From the first show of interest, Louis Vuitton is immediately entering into a relationship with their potential customer. It speaks to a company who is on the same level as its consumer. Where other brands come off as unattainable, haughty even, Louis Vuitton is open for business.
And that’s just the beginning. Louis Vuitton hopped onto the live-streaming train almost before it left the station. As early as 2010, they live-streamed the opening of their New Bond Street store, and nowadays, they regularly stream their shows. The LV Cruise of 2016 was brought straight to our mobiles via Snapchat, inviting us to watch interviews and titbit conversations with all our favourite celebrities.
It leaves you with a warm feeling. Sure, we might not be able to afford even the most affordable of their products, but aren’t they nice? Instead of equating luxury with exclusivity, Louis Vuitton equate it with aspiration. Anyone is welcome, and everyone is encouraged to get familiar with who they are and what they do.

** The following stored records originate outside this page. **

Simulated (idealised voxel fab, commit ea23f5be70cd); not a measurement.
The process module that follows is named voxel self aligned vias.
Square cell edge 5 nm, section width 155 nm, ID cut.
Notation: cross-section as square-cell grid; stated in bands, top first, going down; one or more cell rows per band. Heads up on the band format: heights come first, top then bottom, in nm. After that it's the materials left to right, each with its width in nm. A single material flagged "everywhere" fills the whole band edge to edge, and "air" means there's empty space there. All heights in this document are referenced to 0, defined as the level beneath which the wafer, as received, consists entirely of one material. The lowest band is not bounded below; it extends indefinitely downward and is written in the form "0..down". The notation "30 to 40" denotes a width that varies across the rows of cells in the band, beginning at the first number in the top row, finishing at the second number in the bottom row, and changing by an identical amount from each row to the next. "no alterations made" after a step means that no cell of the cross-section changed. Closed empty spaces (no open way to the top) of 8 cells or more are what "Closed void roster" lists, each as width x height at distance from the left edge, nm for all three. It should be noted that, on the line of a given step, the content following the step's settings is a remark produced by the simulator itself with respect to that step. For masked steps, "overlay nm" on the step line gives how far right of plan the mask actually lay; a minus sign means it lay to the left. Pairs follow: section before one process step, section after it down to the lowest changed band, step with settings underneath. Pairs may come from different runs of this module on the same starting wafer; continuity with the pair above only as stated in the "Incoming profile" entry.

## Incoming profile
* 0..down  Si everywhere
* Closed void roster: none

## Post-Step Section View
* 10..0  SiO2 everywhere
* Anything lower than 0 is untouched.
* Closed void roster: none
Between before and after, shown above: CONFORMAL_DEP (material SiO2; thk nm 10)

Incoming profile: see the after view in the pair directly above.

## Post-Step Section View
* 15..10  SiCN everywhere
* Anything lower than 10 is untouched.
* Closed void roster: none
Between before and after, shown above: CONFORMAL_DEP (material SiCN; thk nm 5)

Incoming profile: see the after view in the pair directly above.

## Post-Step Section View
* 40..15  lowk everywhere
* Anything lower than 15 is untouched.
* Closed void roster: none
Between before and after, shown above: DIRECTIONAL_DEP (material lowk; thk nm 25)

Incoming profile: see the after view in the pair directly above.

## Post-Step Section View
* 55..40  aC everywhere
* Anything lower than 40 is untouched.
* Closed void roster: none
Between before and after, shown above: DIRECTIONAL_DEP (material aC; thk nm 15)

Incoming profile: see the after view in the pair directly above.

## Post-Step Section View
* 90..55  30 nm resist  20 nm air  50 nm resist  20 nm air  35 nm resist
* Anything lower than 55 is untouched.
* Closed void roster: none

It’s a strategy that directly impacts their impressive likeability and wins them audiences all over the world. The below pie chart shows the languages in which Louis Vuitton is being mentioned on social media: their global reach is undeniable.
LV strike a fine balance blending the old and the new. Visuals are as important now as they were in the days when print magazines were the only insight into the designer world (possibly even more so).
Their cohesive hashtagging system unites their wide range of media and allows them to tap into internet traffic unrelated to fashion. And their open-door streaming, and campaigns that demand user engagement mobilise social media for what it’s best at: making people feel connected.
It’s not an easy feat when your keyrings alone cost £400, but LV isn’t selling a product, it’s selling a lifestyle. And if you feel involved in a company—loved by them, even—you may well just do something crazy with your money.